SEC Charges California Hedge Fund Manager Connected to Galleon Insider Trading Case
FOR IMMEDIATE RELEASE
Washington, D.C., Feb. 10, 2012—
The Securities and Exchange Commission today charged a hedge fund manager and his Menlo Park, Calif.-based firm for their involvement in the insider trading ring connected to Raj Rajaratnam and hedge fund advisory firm Galleon Management.
The SEC alleges that Douglas F. Whitman and Whitman Capital illegally traded based on material nonpublic information obtained from Rajaratnam associate Roomy Khan, who was Whitman's friend and neighbor. Khan tipped Whitman with confidential details about Polycom Inc.'s fourth quarter 2005 earnings and Google Inc.'s second quarter 2007 earnings prior to the public announcements of those financial results by the companies. Whitman Capital reaped nearly $1 million in ill-gotten gains by trading on Khan's illegal tips.
"Whitman engaged in what even he termed 'slimeball' activity and together with Khan brought new illicit meaning to the maxim 'help thy neighbor,'" said George S. Canellos, Director of the SEC's New York Regional Office.
Sanjay Wadhwa, Associate Director of the SEC's New York Regional Office and Deputy Chief of the Market Abuse Unit, added, "This action should send a strong signal that the SEC will continue to pursue every angle of the Galleon investigation to hold accountable those who have undermined the integrity of our markets by engaging in illegal insider trading."
According to the SEC's complaint, filed in federal court in Manhattan, the inside information about Polycom and Google used by Whitman is the same information that the SEC has previously alleged Khan provided to many of her hedge fund contacts, including Rajaratnam as well as Robert Feinblatt and Jeffrey Yokuty at Trivium Capital.
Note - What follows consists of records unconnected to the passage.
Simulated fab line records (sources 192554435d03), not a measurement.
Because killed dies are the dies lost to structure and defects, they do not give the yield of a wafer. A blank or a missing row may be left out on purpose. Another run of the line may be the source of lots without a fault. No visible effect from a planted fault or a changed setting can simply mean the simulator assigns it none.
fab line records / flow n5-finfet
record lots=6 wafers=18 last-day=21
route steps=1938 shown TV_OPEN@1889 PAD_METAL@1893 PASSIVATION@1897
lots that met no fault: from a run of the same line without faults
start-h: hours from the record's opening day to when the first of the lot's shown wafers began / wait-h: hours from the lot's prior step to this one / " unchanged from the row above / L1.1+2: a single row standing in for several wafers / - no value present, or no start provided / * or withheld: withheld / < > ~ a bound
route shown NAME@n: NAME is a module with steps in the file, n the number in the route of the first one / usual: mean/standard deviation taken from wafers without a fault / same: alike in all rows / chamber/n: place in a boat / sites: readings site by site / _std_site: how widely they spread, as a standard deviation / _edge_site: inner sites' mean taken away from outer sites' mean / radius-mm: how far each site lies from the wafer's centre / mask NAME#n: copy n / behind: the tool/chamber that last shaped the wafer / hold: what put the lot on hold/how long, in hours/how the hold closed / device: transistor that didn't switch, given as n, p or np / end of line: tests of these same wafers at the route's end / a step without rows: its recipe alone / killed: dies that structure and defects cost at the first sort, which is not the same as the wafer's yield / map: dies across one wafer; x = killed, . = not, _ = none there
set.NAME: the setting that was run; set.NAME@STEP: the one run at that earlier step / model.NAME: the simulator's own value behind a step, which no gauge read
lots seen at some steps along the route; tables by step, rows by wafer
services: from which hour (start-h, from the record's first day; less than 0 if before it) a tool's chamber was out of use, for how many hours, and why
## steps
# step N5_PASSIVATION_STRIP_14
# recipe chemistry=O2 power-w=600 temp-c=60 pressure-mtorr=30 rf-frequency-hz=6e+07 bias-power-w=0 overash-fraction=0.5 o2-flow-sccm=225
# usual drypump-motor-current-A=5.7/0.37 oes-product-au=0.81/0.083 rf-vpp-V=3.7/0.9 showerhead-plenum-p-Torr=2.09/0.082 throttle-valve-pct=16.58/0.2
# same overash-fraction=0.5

The SEC alleges that Khan illegally tipped Whitman in January 2006 with information about Polycom's quarterly financial results, and she noted that these details were nonpublic and acquired from a source at Polycom. Whitman Capital accumulated 132,263 shares of Polycom stock in the next two weeks. When the company announced its results on January 25, Whitman Capital liquidated its entire Polycom position for a profit of more than $360,000. On at least one later occasion, in September 2008, Whitman asked Khan to contact her Polycom source to obtain inside information about the company's upcoming earnings so the two could "short it." When Khan rebuffed Whitman citing a fear of getting caught, Whitman suggested that she use "Skype" to avoid detection. Whitman later stated that he would stop speaking to Khan if she wasn't going to be a "slimeball" anymore.
The SEC further alleges that Khan illegally tipped Whitman with inside information about Google's quarterly financial results shortly before the company's post market-close earnings announcement on July 19, 2007. At Whitman's insistence, Khan identified her Google source as an employee of an investor relations firm used by Google. Whitman Capital funds then purchased 2,761 Google put option contracts based on the tip from Khan. On July 20, Whitman Capital closed the put option positions and generated ill-gotten profits of more than $620,000. Afterwards, Whitman sent Khan a large floral arrangement to thank her for the tip.
The SEC's complaint charges Whitman and Whitman Capital with violations of Section 10(b) of the Securities Exchange Act of 1934 and Rule 10b-5 thereunder, and Section 17(a) of the Securities Act of 1933. The complaint seeks a final judgment permanently enjoining the defendants from future violations of the above provisions of the federal securities laws, ordering them to disgorge their ill-gotten gains plus prejudgment interest, and ordering them to pay financial penalties.
The SEC has charged 30 defendants in its Galleon-related enforcement actions, which have exposed widespread and repeated insider trading at numerous hedge funds and by other traders, investment professionals, and corporate insiders located throughout the country. The insider trading occurred in the securities of more than 15 companies for illicit profits totaling more than $91 million.
The SEC's investigation, which is continuing, has been conducted by John Henderson and Joseph Sansone - members of the SEC's Market Abuse Unit in New York - and Diego Brucculeri and James D'Avino of the New York Regional Office. Kevin McGrath and Valerie Szczepanik will lead the SEC's litigation effort. The SEC thanks the U.S. Attorney's Office for the Southern District of New York and the Federal Bureau of Investigation for their ongoing assistance in the matter.